In summary, we may define “baptism in the Holy Spirit” as “that work of Divine grace” in which, according to the Fathers plan for the fulness of time (Eph. 1:10), Jesus Christ, on the basis of His finished work of death, resurrection, and ascension, grants His resurrection Spirit to us (Rom. 8:11), thereby uniting Himself to us, incorporating us into His body, and giving us a share in His death and resurrection; in such a way that we become new men in His likeness, set free from sin and slaves of God (Rom. 6:22), each one equipped with gifts of the Spirit for ministering to the whole” (I Cor. 12:11, 27–30; Eph. 4:12–16).

It must now be all the more clear why “baptism in the Holy Spirit” begins only at Pentecost. Baptism in the Holy Spirit is based on Christ’s death and resurrection. It must wait until Christ has completed His work. True, the saints in the Old Testament tasted the benefits of Christ’s work by anticipation. But receiving those benefits in fulness must follow the actual accomplishment of redemption. Before Pentecost, the benefits could not be full. Now, after Pentecost, to deny to some Christians those benefits is to turn back the clock, to act as if He had not said, “It is finished” (John 19:30).

Answer to some objections

Acts 8 and 19 – Acts 8:4–25 and 19:1–7 are frequently cited as cases where people were baptized in the Holy Spirit subsequent to becoming Christians. For several reasons, these passages cannot rightly be used to derive a general principle of two baptisms.
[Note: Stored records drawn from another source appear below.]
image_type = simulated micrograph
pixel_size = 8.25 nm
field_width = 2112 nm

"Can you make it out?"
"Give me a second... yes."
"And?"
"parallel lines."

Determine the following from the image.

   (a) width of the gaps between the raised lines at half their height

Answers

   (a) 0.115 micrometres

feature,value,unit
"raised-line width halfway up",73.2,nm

1. We are dealing with material of a once-for-all nature, since the whole Book of Acts traces the founding of the church. 2. Acts 8 and 19 both described events of epochal significance to the church: the entry into the body of Christ of special groups, the Samaritans (8:5, 14), and the disciples of John (19:3). Thus these incidents arc not parallel to normal church growth today. 3. Acts 8 and 19 can rightly be seen as “little Pentecosts,” echoes of Acts 2. The Pentecostal “earthquake” is followed by two or three “after-shocks” that readjust the ground. Strictly speaking, Pentecost is irrepeatable, yet there had to be a “mopping up” of the significant special groups left out of Acts 2:7–11, 41. 4. Remember that baptism in the Holy Spirit is the only (I Cor. 12:13!) means of incorporation into the body of Christ. Hence the Samaritans and disciples of John cannot rightly be called “Christian believers” before they received the Holy Spirit. It is a mistake to think that the disciples of John were Christian believers; Paul felt it necessary for them to be “baptized into the name of the Lord Jesus” (19:5). Equally, it is a mistake to regard the Samaritans as such. True enough, they were “baptized into the name of the Lord Jesus” (8:16). But the account shows that their “belief” may have been more attached to Philip‘s miracles than to his message. Thus, “the multitudes with one accord gave heed to what was said by Philip, when they heard him and saw the signs which he did” (8:6). This is exactly how they had earlier treated Simon because of his magic (8:9–10). Then the account says that “they believed Philip” (not “they believed in Christ) and “even Simon himself believed” (8:13). Clearly we cannot assume that their faith at this point rose any higher than Simon‘s, who afterwards proved false (8:18–24).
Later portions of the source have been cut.